I could prove that if $g(z)$ is bounded and analytic except at a finite number of points in the complex plane $\mathbb{C}$, $g(z)$ must be constant.
First I thought I can use the above to prove the following theorem, but I couldn't and I would like to know if I have made any mistake in my solution.
let $f(z)$ be analystic except at a finite number of poles and suppose that, for some positive numbers $M, \:R$ and a positive integer $n$, $$|f(z)|\leq M|z|^n\:\:\:\text{whenever}\:\:|z|>R$$ Show that $f(z)$ must be a rational function.
Define $g(z):=\frac{f(z)}{z^n}$. The function $g(z)$ has the finite number of poles or singularities, so if I can show $g(z)$ is bounded, using above theorem, we get $g(z)$ is a constant and so $f(z)= g(z) z^n$. I think it's wrong, since there are rational functions other than $z^n$ that can statisfy in the question assumptions, so $g(z)$ might not be bounded on $\overline{D(0,R)}$.
Now I define $h(z)=\Pi_{j=1}^m(z-p_j).f(z)$, where $p_j$ are poles of $f(z)$ considering the multiplicity (note that $h(p_j)\neq 0$ for each $j\in\{1,\dots,m\}$).

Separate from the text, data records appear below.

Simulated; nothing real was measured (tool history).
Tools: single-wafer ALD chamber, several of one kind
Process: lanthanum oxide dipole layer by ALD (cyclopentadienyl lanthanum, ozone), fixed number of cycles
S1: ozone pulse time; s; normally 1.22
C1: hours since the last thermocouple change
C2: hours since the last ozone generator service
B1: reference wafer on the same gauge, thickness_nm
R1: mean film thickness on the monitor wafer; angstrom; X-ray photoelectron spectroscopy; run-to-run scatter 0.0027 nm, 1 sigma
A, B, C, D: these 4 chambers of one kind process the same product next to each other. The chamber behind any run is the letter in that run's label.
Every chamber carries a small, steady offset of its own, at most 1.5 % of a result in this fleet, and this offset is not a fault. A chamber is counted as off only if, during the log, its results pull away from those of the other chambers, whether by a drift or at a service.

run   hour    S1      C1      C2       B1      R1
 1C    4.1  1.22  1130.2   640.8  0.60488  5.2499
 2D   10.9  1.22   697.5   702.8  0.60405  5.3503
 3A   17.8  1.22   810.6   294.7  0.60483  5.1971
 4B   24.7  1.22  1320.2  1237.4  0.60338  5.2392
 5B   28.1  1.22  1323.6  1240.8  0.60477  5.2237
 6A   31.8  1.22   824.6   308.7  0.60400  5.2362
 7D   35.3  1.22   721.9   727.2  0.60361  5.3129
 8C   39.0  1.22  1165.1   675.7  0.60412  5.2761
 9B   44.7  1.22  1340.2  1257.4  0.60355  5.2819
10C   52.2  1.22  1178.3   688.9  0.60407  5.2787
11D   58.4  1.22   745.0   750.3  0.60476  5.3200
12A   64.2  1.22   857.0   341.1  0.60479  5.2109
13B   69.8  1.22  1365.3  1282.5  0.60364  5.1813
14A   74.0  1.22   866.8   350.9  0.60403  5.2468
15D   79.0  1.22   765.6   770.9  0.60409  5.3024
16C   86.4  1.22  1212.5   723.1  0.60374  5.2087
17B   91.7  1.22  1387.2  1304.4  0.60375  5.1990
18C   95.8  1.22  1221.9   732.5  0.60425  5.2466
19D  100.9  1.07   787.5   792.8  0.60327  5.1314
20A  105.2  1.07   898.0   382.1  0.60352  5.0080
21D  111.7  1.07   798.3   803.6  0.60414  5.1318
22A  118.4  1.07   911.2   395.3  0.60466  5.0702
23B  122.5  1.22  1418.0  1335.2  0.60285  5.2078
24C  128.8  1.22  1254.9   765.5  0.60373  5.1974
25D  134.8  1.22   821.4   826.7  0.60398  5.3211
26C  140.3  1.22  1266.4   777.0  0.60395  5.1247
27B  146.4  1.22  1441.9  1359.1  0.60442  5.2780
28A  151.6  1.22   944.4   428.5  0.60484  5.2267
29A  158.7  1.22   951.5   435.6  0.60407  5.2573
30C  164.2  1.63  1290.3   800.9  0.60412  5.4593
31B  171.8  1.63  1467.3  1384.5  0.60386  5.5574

The function $h(z)$ is analytic, so over $\overline{D(0,R)}$, it attains its maximum, also all derivatives of $h(z)$ are analytic and attain their maximum over $D(0,R).$
For $|z|>R$, we get $$|h(z)|\leq M|z|^n.\Pi_{j=1}^m(z-p_j),$$
If we differentiate it $m+n$ times, the $(m+n)$ derivative becomes bounded by a constant, as $h^{(n+m)}(z)$ is analytic and bounded so it is constant, which show that $h(z)$ is a polynomial of degree at most $n+m$. so eventually $f(z)=\frac{h(z)}{\Pi_{j=1}^m(z-p_j)}$, as desired.
The last paragraph seems wrong and non convincing though!
The inequality $|P(z)|\leq K |z|^{\deg(P)}$ for $|z|$ sufficiently large and $K$ some large enough constant holds for any polynomial $P$. Apply this to the right-hand side of your inequality for $|h(z)|$ to get a similar inequality for it. Now your earlier argument works.